Council Praised For Improvements To Children's Services

Dudley Council has been praised by Ofsted for its continued efforts to improve services for children and young people.

Following the latest monitoring visit by government inspectors in February, the council has received a letter which states the authority is making “positive progress” in a number of key areas.

It comes a year after the council’s children’s social care service - which includes adoption, fostering and child protection services - was rated “inadequate” by Ofsted.

The letter says staff morale is “good” and that social workers now have more time to see children because caseloads have “reduced significantly” and become more manageable.

Inspectors said the council continued to “appropriately address areas of concern” and that, as a result, a greater number of children were receiving “the right response at the right time”.

The letter said the council had taken immediate action to ensure “no child was unsafe” by setting up a new dedicated team to make sure no cases had been left unallocated to social workers.

It concluded that while there was still much to do, the management team were driving an “ambitious programme of improvement work to support positive change”.

Praise was given for a “back to basics” approach to training which had, inspectors said, led to an improved understanding of roles and responsibilities. The letter also said increased management supervision of social work practices was “starting to benefit children’s lives”. Councillor Ian Cooper, cabinet member for children’s services, said:

“The positive comments in the report from inspectors are very welcome. We appreciate their vote of confidence that we are continuing to move in the right direction.

“We are delighted that implementation of a comprehensive ‘back to basics’ training programme for our staff continues to be highlighted as a positive move.

“It is pleasing Ofsted has recognised social worker caseloads are reducing. Most importantly, in all of the cases they inspected, no child was deemed to be unsafe. This is undoubtedly a much improved position for the council compared to where we were.”

Tony Oakman, strategic director for people added:

“We are not complacent and we agree with the inspectors that there is still a lot to do.

"There are robust plans in place and we are determined to keep striving to ensure that our children have access to the very best help they can get.”

During the monitoring visit, Ofsted reviewed the progress made in the areas of help and protection for young people in the borough. Electronic case records and supervision records were examined, while inspectors observed social workers and team managers and spoke to senior managers and parents.

It said while progress in many areas was positive, there was still further room for improvement.

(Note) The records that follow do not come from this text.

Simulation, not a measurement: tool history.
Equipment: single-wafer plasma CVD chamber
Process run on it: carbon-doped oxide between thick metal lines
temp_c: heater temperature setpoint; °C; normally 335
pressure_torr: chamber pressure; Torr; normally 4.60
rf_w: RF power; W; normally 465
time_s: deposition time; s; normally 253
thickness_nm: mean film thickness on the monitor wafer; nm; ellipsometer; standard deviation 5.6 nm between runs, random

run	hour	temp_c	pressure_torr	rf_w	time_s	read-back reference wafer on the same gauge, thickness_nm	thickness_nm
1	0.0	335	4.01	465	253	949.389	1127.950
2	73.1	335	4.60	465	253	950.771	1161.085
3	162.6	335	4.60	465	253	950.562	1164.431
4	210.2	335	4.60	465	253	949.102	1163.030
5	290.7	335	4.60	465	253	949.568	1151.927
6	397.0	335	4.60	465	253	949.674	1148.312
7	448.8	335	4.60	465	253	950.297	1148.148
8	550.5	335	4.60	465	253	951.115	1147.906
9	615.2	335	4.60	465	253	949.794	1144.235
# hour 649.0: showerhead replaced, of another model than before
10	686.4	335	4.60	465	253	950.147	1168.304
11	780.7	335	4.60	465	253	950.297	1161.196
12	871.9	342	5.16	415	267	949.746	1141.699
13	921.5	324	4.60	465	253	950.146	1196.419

There was still a “high number” of temporary social work staff, inspectors said, while the quality of social work assessments needs to improve to ensure a “consistent response” for all children.

But inspectors said they were confident such areas had already been identified as priorities by the council, and that work was already in progress to tackle them.

The council will continue to receive visits from Ofsted inspectors at regular intervals over the coming months as it continues to implement improvements.